As you know I’m always up for a thread of doom, so when I heard talk of asteroid strikes happening more frequently than previously thought I decided to investigate.
The story starts with an asteroid that exploded in the air in the Chelyabinsk region in February 2013. There was a collection of videos at Slate. Car alarms were set off by the shock wave, but I gather most of the damage came from broken glass. Over 1000 people were injured. There are some stills of damage here.
The rock was about 19 metres across (equivalent to a six-story building), with a mass of about 12,000 tons. When it hit the atmosphere at a speed of 20 kilometers per second (many times faster than a rifle bullet) the energy released was equivalent to about 500,000 tonnes of TNT, and the brightness around 30 times that of the sun.
This Slate article has a description of what happened physically. Broadly:
It came in over Russia at a low angle, slamming into our atmosphere, violently compressing the air in front of it. That created a vast amount of heat and pressure, which simultaneously melted and broke up the asteroid into smaller fragments. Within seconds, the huge energy of motion of the rock was suddenly and violently dissipated, creating an explosion equal to about 500,000 tons of TNT detonating.
I think 500,000 tonnes of TNT is about the equivalent of 40 Hiroshima bombs.

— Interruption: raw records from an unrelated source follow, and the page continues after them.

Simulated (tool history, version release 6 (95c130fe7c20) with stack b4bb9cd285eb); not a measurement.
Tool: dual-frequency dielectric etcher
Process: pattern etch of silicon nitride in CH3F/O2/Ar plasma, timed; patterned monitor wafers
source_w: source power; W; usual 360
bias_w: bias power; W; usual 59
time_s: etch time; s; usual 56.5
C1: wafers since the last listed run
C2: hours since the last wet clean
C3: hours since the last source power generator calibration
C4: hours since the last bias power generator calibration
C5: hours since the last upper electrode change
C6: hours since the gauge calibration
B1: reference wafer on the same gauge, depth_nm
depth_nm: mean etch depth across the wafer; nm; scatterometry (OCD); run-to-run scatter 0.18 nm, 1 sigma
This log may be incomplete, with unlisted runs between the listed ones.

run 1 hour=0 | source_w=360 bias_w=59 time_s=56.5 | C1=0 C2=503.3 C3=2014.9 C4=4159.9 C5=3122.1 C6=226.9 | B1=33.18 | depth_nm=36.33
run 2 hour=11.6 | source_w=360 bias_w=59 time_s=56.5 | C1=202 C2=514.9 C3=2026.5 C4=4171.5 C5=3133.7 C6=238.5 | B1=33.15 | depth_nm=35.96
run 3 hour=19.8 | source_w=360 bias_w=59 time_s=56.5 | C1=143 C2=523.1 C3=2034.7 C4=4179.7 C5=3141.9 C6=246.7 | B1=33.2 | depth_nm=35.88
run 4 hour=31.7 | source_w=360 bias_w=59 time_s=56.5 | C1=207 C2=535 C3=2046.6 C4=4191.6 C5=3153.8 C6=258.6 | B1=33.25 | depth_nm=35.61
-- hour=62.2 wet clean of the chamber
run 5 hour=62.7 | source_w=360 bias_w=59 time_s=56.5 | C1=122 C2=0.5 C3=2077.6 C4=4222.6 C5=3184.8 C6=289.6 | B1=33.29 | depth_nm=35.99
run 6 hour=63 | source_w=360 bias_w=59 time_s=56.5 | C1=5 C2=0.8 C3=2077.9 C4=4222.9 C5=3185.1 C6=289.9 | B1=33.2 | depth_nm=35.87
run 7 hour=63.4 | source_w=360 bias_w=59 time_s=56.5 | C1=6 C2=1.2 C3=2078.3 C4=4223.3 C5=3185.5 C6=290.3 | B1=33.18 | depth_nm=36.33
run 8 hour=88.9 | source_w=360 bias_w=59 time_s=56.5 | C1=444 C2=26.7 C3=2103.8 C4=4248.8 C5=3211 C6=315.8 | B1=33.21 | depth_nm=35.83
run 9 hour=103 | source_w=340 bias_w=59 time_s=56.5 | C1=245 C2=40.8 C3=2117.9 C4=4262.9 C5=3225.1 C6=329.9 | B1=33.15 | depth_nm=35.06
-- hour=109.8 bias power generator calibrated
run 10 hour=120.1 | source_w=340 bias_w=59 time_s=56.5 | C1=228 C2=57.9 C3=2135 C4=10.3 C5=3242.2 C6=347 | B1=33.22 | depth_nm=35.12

As that article says (see also the BBC and the ABC) asteroid strikes are now thought to happen more frequently than previously thought (paywalled research here and here), perhaps as much as ten times more. Chelyabinsk-type events were thought to happen every 150 years on the average. Now the estimate has moved to every 25 to 30 years. And then there’s all the others in the range from say 1 to 50 metres. Previously we relied on visual records, but some, over the sea, for example, have escaped notice.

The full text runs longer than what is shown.